4. The Company agrees to indemnify, defend and hold harmless the Investor, its directors and officers, and each person, if any, who controls the Investor and the successors and assigns of all of the foregoing persons, from and against any loss, damage, claim or liability, to which, jointly or severally, the Investor or any such person may become subject, insofar as such loss, damage, claim or liability arises out of or is based upon: (i) this Agreement, (ii) the breach of any covenant, agreement or representation or warranty of the Company under this Agreement, (iii) any untrue statement of a material fact contained in the Fifth Amendment Registration Statement, or any amendments thereto or the omission to state a material fact required to be stated therein or necessary to make the statements therein not misleading; or (iv) any untrue statement of a material fact contained in the Fifth Amendment Prospectus or the omission to state therein a material fact required to be stated therein or necessary to make the statements made therein, in light of the circumstances under which they were made, not misleading.
5. Notwithstanding any investigation made by any party to this Agreement, all covenants, agreements, representations and warranties made by the Company and the Investor herein will survive the Closing Date.
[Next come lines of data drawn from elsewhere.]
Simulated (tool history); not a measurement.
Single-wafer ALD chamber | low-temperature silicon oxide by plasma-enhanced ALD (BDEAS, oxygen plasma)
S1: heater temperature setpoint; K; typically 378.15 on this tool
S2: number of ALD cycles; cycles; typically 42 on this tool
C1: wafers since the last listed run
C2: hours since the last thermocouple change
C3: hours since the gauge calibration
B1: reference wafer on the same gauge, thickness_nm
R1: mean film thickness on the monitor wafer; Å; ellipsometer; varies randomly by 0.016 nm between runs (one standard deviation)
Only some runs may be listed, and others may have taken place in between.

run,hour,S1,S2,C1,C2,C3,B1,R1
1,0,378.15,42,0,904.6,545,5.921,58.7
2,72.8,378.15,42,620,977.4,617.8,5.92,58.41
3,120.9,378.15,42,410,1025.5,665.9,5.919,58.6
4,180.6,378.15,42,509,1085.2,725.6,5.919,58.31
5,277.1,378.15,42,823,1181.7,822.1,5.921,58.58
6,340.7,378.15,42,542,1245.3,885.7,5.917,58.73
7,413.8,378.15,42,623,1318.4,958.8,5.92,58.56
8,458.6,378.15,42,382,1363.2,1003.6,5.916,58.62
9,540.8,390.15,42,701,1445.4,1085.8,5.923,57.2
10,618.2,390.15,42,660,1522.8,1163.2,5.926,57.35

6. All notices, requests, consents and other communications hereunder will be in writing, will be mailed by nationally recognized overnight express courier, postage prepaid, or delivered by facsimile, and will be deemed given (i) if delivered by nationally recognized overnight carrier, one business day after so mailed and (ii) if delivered by facsimile, upon electric confirmation of receipt and will be delivered and addressed as follows:
(a) if to the Company, to:
Cadiz Inc.
550 South Hope Street, Suite 2850
Los Angeles, California 90071
Attention: Chief Financial Officer
Facsimile No.: 213 ###-###-####
(b) with copies to:
Mitchell Silberberg & Knupp LLP
11377 West Olympic Boulevard
Los Angeles, California 90064
Attention: Kevin Friedmann
Facsimile No.: 310 ###-###-####
(c) if to the Investor, to:
Milfam II L.P.
3300 S. Dixie Highway, Suite 1-365
West Palm Beach, FL 33405
Attention: Eric Fangmann
Facsimile No.: (619) 923-2908
Telephone No.: (561) 287-5399
Email: ***@***
(d) with copies to:
O’Melveny & Myers LLP
400 South Hope Street
Los Angeles, CA 90071
Attention: Steve Warren
Facsimile No.: (213) 430-6407
Telephone No.: (213) 430-7875
7. This Agreement may not be modified or amended except pursuant to an instrument in writing signed by the Company and the Investor.
8. The headings of the various sections of this Agreement have been inserted for convenience of reference only and will not be deemed to be part of this Agreement.
9. In case any provision contained in this Agreement should be invalid, illegal or unenforceable in any respect, the validity, legality and enforceability of the remaining provisions contained herein will not in any way be affected or impaired thereby.
10. This Agreement will be governed by, and construed in accordance with, the internal laws of the State of New York.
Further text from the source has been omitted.